Ruby

Will Lam
Will Lam
7,027 Points

Who has built a Rails based project from scratch?

Hey all! I'm almost done the Build a Simple Ruby on Rails Application module, but a thought crossed my mind - although I have a good conceptual basis of how Rails works, I'm not sure if I can duplicate these efforts if I didn't have something like Treehouse to copy from and practice on.

Truth be told, I'm feeling a bit nervous. Although I've learned a hell of a lot so far, I'm just curious who has gone on and built something of their own so far? Would love to see a list of examples :)

Thanks guys,

Will

3 Answers

Liam Nichols
Liam Nichols
10,936 Points

I think on the first run-through, you probably won't get enough to just sit down and put together an app. However, you get the basics of how to work through something. I've actually found it helpful to develop something in parallel with any tutorial that you're doing. Think of something that you want to make. It can be anything - even if it's just for personal use. Spend a decent amount of time planning. It's done for you in the videos (e.g., Ok, we're going to make a social application, it's going to have this functionality and that functionality), but I think you can extrapolate what information needs to be decided on before hand. What needs to go in the database? How are those things related to each other? What do you want the app to do/look like/feel like? The more you plan beforehand, the easier things will be along the way. Your outlook changes completely when you have something that you WANT to do, but aren't sure how to do it. The tutorials suddenly seem to make much more sense and feel more concrete.

The project that I'm currently working on isn't complete... far from it. But it's a point system that I've had for a long time. It's currently living in an excel spreadsheet that I've hacked together to calculate points, make predictions about future point values based on past performance, and track activities. I use it to motivate me to do awesome things everyday (like working on treehouse, working out, or using my treadmill desk instead of sitting on my ass). The excel spreadsheet is a pain in the ass to maintain and so I'm building a web app to do it all for me. I'm actually going back through and re-watching the videos for the basic section and then taking a break from the videos and going and working on related things in my app. I'm using git for version control, but not github for this project.

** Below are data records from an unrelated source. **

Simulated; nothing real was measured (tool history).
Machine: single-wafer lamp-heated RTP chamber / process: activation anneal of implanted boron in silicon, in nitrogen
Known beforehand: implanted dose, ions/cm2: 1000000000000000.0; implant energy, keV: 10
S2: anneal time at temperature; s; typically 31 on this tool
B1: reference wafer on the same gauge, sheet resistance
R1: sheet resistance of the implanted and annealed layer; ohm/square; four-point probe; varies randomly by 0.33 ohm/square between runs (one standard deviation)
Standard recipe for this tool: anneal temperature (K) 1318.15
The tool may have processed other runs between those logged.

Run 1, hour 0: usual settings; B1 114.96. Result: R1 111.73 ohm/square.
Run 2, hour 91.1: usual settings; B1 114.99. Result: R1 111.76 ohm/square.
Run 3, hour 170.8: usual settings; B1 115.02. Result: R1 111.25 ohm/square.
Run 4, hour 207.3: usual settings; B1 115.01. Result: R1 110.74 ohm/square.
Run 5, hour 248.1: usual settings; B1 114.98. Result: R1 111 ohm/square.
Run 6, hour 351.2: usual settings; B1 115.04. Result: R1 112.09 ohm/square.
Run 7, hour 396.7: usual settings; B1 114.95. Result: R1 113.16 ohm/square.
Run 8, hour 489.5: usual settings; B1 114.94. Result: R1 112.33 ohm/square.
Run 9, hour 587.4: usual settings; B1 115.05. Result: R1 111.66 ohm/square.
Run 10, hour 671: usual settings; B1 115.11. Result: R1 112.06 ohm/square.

I tried working without a scaffold, but I got confused and went back to using it. I'm going to keep using it for now, but I'm already seeing why people don't use them as much in real life. It generates all sorts of stuff for you and you might or might not need it all or you might want something completely different and then you'll have to do twice as much work to change everything that you absolutely hate instead of just starting from scratch.

If you want to go scaffold-less, but have no idea where to start, Mike Hartl's rails tutorial is very good. He has you build a simple application in chapter 2, but starting in chapter 3, he has you build a new application from the ground up with no scaffolding, no devise. He uses rspec and capybara for testing, which was... confusing after doing the treehouse tutorial with regular testing. I'm still fuzzy on test driven development...

I'm building something, but it's not finished yet. However, here's some advice:

I found it extremely helpful to build a simple Rails app without using the scaffold generator. I allowed myself to generate models and controllers using the buil-in generators (if I were better I had written everything by hand using TDD). I can understand why Jason used scaffolding to start out, as it's nice to have a functioning resource right from the start. But scaffolding will flood your app with code of which you likely have no real understanding.

Will Lam
Will Lam
7,027 Points

Hey L N and Philipp Antar!

Thanks for your responses! It gives me confidence that we're all in this together to build cool stuff.. :)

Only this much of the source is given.